Joelle Grunberg

It took Lacoste, a French brand started by tennis player René Lacoste, almost two decades to venture into the U.S., and when it did, it was through a licensing partnership with Izod.

Now Lacoste owns its distribution rights in the States and operates about 100 stores in North America, but the brand didn’t get to where it is without struggles.

“Times were difficult in the U.S. market in the early 2000s and afterwards,” said Joelle Grunberg, president and chief executive officer of Lacoste North America. “We developed the brand too much here and this left us, like many brands, with too many promotions and a loss of control.”

To circumvent this issue and reassert the line as a premium label, Lacoste created a strategy that Grunberg said helped the company define a clear brand vision and purpose.

The company did this by doubling down on its heritage. According to Grunberg, many U.S. customers didn’t know Lacoste’s connection to tennis and golf. To educate them, Lacoste held an exhibit last August outlining its history at the World Trade Center, where it had just opened a store.

To underscore its deep ties to tennis and golf, Lacoste has partnered with the French Open, the Miami Open and the Presidents Cup, and signed golfer Daniel Berger as a brand ambassador.

Lacoste also updated its packaging to feature small touches of the French flag and introduced a made-in-France capsule collection, which Grunberg said is the most expensive product Lacoste carries, but one of its bestsellers.

Elevating the brand’s image within fashion was also a part of the strategy. Lacoste hired an artistic director, Felipe Oliveira Baptista, who staged two shows a year in New York. However, the brand will show in Paris next season to celebrate Lacoste’s 85th anniversary.

“The fashion show is a marketing initiative for us,” said Grunberg.

Grunberg said collaborating with other brands, including Supreme, A Bathing Ape and the Campanas brothers, has helped as well.

“It’s important for us to do two to three collaborations a year,” said Grunberg. “It’s not that people don’t know us, but these partnerships bring something different to the table that’s difficult for us to do by ourselves.”

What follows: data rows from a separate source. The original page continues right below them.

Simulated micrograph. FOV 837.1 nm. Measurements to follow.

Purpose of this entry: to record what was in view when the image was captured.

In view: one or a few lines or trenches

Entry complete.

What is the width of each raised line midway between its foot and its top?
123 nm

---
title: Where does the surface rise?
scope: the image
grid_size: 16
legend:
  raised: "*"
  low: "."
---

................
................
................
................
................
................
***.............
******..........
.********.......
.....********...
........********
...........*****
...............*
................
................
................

Going forward, Lacoste is focused on bringing customers back into its stores, and is hoping to do that by investing in brick-and-mortar locations. It has decreased its retail footprint by closing outlet stores, but is opening new shops in New York, California, Texas and Florida and investing in updating existing stores with digital capabilities and inviting merchandising, which includes a colorful polo wall that’s currently in its World Trade Center location.

“Lacoste is a strong American brand today,” said Grunberg. “We’ve pushed strongly on the innovation piece and aligned ourselves with customers’ expectations.”